The Bengali wedding reflects the myriad hues of its vibrant culture and is time for joyous celebration without any ostentation. Marked by great joi de vivre, the umpteenth Bengali marriage rituals lend a special touch to wedding ceremony on the whole. According to the wedding rituals of Bengalis, the marriages don't take place in the Indian calendar months of Bhadra, Ashwini, Paush, Chaitra and Karthik because they are considered inauspicious. Another peculiar feature of Bengali weddings is that the mothers of either the groom and the bride don't watch the wedding due to fear of bad luck.
Adan Pradan: An antiquated ritual, it involves the prospective groom and bride along with the elders in the family sitting in the presence of the priest who after establishing that the couple are not close relatives or share the same gotra (ancestral lineage) sets the date for the wedding.
Ashirbaad: Equivalent of an engagement ceremony, the Aashirbad ceremony takes place two- three days before the wedding date. For this ceremony, first the groom's family (excluding the groom) visit the bride's home and shower her with blessings as well as with costly presents, usually in the presence of a priest who places an idol of Bhagwan Narayan in the front. Later, the bride's family blesses the groom in his house and gifts him a ring, gold buttons and a watch.
Al Buddo Bhaat: Ai Buddo Bhaat refers to the last meal that the maiden partakes of in her own house before she is married off. A joyous occasion, it calls for a mini-feast where the bride's extended family and close friends join in the celebrations and wish her all the best. The Ai Buddo Bhaat feast consists of typically Bengali fare such as rice, fish, luchis (puri), vegetable preparations and sweets such as payash, rasgullas etc. This ritual takes place in the home of the groom also. Conversely, sometimes close friends and relatives invite the would-be groom/bride to their house for Al Buddo Bhaat where all their favorite dishes are prepared and they usually receive gifts.

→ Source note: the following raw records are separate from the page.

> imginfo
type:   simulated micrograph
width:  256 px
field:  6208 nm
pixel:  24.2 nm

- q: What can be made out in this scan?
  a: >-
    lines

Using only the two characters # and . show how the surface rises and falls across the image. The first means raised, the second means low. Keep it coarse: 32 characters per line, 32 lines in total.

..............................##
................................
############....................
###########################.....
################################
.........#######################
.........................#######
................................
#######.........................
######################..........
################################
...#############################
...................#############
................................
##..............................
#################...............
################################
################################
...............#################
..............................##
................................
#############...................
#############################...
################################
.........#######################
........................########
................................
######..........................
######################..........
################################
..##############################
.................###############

Vridhi: The Vriddhi ceremony signifies the puja ceremony conducted to honor all the ancestors of both the bride and the groom. Usually performed by a paternal uncle, it involves decorating the place of the puja with alpona (Bengali rangoli). Upon that alpona, a ghot (copper jug) containing the amra pallab (mango leaves) is placed. Simultaneously the baran dala is prepared that is usually a silver plate with a symbol of Sri painted on it where all the items that will be needed for the puja are placed. Then the priest performs the puja by placing the idol of Bhagwan Narayan in front.
Dodhi Mangal: This ceremony takes place right at the crack of dawn where the bride/groom are fed with an auspicious meal comprising of rice and fish dishes, and chirwa, curd, etc during the period of Brahma Muhurta. In early times, the bride/ groom used to visit a nearby pond, accompanied b 8-10 married women as a symbol of inviting Godess Ganga to their wedding and then returned with a pitcher of water, which was to be used for bathing. But this ritual has been largely dispensed with, due to the constraints of a city life.
Wedding Piris: The piris are the low flat stools on which the couple is seated during the wedding ceremony. Beautifully painted, as they are being brought into the house, the women of the house blow conch shells.
Gae Halud Tattva: Gae Halud ceremony refers to the haldi ceremony where the turmeric paste is applied on the groom at dawn and is attended by all the family members. Then the same paste is sent to the bride' house along with the Tattva or the gifts given to the bride and her immediate family members from the groom's side. The arrival of the tattva is met with the blowing of the conch shells. Then the bride's haldi ceremony begins. Before the gae halud ceremony, the bride had already been fed the Dahi Mangal, after which she is supposed to fast till the marriage is over.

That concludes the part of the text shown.